You cannot use the linear representation of the correlation in discrete support distributions.
In the special case of the Binomial distribution, the representation
$$X=\sum_{i=1}^8 \delta_i\quad Y=\sum_{i=1}^{18} \gamma_i\quad \delta_i,\gamma_i\sim \text{B}(1,2/3)$$
can be exploited since
$$\text{cov}(X,Y)=\sum_{i=1}^8\sum_{j=1}^{18}\text{cov}(\delta_i,\gamma_j)$$
If we choose some of the $\delta_i$'s to be equal to some of the $\gamma_j$'s, and independently generated otherwise, we obtain
$$\text{cov}(X,Y)=\sum_{i=1}^8\sum_{j=1}^{18}\mathbb{I}(\delta_i:=\gamma_j)\text{var}(\gamma_j)$$
where the notation $\mathbb{I}(\delta_i:=\gamma_j)$ indicates that $\delta_i$ is chosen identical to $\gamma_j$ rather than generated as a Bernoulli $\text{B}(1,2/3)$.
Since the constraint is$$\text{cov}(X,Y)=0.5\times\sqrt{8\times 18}\times\frac{2}{3}\times\frac{1}{3}$$we have to solve
$$\sum_{i=1}^8\sum_{j=1}^{18}\mathbb{I}(\delta_i:=\gamma_j)=0.5\times\sqrt{8\times 18}=6$$This means that if we pick 6 of the 8 $\delta_i$'s equal to 6 of the 18 $\gamma_j$'s we should get this correlation of 0.5.

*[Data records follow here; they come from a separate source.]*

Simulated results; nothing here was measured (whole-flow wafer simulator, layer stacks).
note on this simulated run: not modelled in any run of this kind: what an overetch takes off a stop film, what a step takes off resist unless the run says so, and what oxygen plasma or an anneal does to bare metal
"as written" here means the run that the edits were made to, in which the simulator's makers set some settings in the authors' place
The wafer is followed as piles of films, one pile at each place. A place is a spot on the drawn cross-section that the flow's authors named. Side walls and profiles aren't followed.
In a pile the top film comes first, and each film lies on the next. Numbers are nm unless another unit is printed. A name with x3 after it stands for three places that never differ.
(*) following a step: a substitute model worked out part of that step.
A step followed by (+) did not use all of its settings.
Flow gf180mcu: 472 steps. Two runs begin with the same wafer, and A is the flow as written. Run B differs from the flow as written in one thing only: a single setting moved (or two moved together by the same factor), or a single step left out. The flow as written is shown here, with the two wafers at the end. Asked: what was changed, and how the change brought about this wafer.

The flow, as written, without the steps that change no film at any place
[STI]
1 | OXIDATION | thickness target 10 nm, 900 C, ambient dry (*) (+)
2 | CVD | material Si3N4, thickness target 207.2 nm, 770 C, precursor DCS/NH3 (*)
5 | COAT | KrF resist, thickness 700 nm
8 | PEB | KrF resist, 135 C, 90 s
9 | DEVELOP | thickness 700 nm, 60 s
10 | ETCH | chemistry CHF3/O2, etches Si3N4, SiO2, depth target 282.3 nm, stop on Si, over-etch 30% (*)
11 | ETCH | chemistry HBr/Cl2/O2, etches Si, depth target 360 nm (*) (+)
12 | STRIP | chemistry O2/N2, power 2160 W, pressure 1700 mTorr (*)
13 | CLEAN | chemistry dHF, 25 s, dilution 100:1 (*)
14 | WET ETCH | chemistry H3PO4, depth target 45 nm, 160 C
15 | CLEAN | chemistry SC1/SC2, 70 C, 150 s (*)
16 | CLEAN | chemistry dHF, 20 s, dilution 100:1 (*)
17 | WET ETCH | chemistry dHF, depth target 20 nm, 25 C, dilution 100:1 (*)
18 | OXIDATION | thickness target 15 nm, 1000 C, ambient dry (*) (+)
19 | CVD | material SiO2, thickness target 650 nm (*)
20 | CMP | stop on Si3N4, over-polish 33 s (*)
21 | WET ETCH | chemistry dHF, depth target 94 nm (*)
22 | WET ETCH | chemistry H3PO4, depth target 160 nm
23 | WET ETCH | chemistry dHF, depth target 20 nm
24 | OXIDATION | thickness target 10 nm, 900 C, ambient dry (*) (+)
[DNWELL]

The implementation goes as follows:
- Generate $Z\sim\text{B}(6,2/3)$, $Y_1\sim\text{B}(12,2/3)$, $X_1\sim\text{B}(2,2/3)$;
- Takes $X=Z+Z_1$ and $Y=Z+Y_1$
We can check this result with an R simulation
> z=rbinom(10^8,6,.66)
> y=z+rbinom(10^8,12,.66)
> x=z+rbinom(10^8,2,.66)
cor(x,y)
> cor(x,y)
[1] 0.5000539
Comment
This is a rather artificial solution to the problem in that it only works because $8\times 18$ is a perfect square and because $\text{cor}(X,Y)\times\sqrt{8\times 18}$ is an integer. For other acceptable correlations, randomisation would be necessary, i.e. $\mathbb{I}(\delta_i:=\gamma_j)$ would be zero or one with some probability $\varrho$.
Addendum
The problem was proposed and solved years ago on Stack Overflow with the same idea of sharing Bernoullis.